WARNING: This article contains details of sexual assault that some may find disturbing.
When Chelsea went to the Saanich Police Department in 2016, she knew the chances her case would ever see the inside of a courtroom were low. She knew the stats, and the support workers at the Victoria Sexual Assault Centre had repeatedly prepared her for disappointment.
But she also knew what happened to her. She had said ‘no’ numerous times, she had clearly expressed her discomfort, and he hadn’t stopped.
Chelsea said she was raped by a local real estate agent on Oct. 15, 2016.
She requested Black Press Media use only her first name, to protect her identity.

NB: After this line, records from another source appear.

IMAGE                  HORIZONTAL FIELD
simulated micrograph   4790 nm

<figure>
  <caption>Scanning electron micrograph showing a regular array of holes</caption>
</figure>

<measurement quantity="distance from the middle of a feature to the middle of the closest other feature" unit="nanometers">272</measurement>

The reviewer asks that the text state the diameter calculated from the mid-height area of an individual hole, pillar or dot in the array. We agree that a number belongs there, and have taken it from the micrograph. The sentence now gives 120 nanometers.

In the years that followed, Saanich police made several mistakes in the handling of Chelsea’s report, including failing to read the agent his rights before questioning him – making any incriminating aspects of what he said inadmissible in court – and mislabeling Chelsea’s file as “unfounded.” The department has ultimately acknowledged this.
Later, when Chelsea reached out to the agent’s employer and licensing body, they too dismissed her claims.
Chelsea, like many before and after her, would get no justice.
‘No’ didn’t stop him
She met the agent on Tinder. At 28, Chelsea was trying out the app for the first time and was wary of meeting up with someone she didn’t know. But, when she swiped on the agent’s profile and saw he worked for a local Royal LePage branch, she felt a sense of security knowing he was easily searchable online and worked in the public eye.
Black Press Media is not naming the agent as charges were not laid.
A week of messaging went by and Chelsea agreed to meet at the agent’s home. Almost immediately after arriving, Chelsea said he started pressuring her to have sex. He was pushy, persistent and aggressive, she said.
As things began to escalate she told him no, she didn’t want to have sex; no, she didn’t want to go to the bedroom; no, she didn’t want him to take off her clothes. But he kept going. And eventually, Chelsea said she gave up.
“I always thought I would fight back. The shame and the guilt that I didn’t, and admitting I was actually intimidated by him…”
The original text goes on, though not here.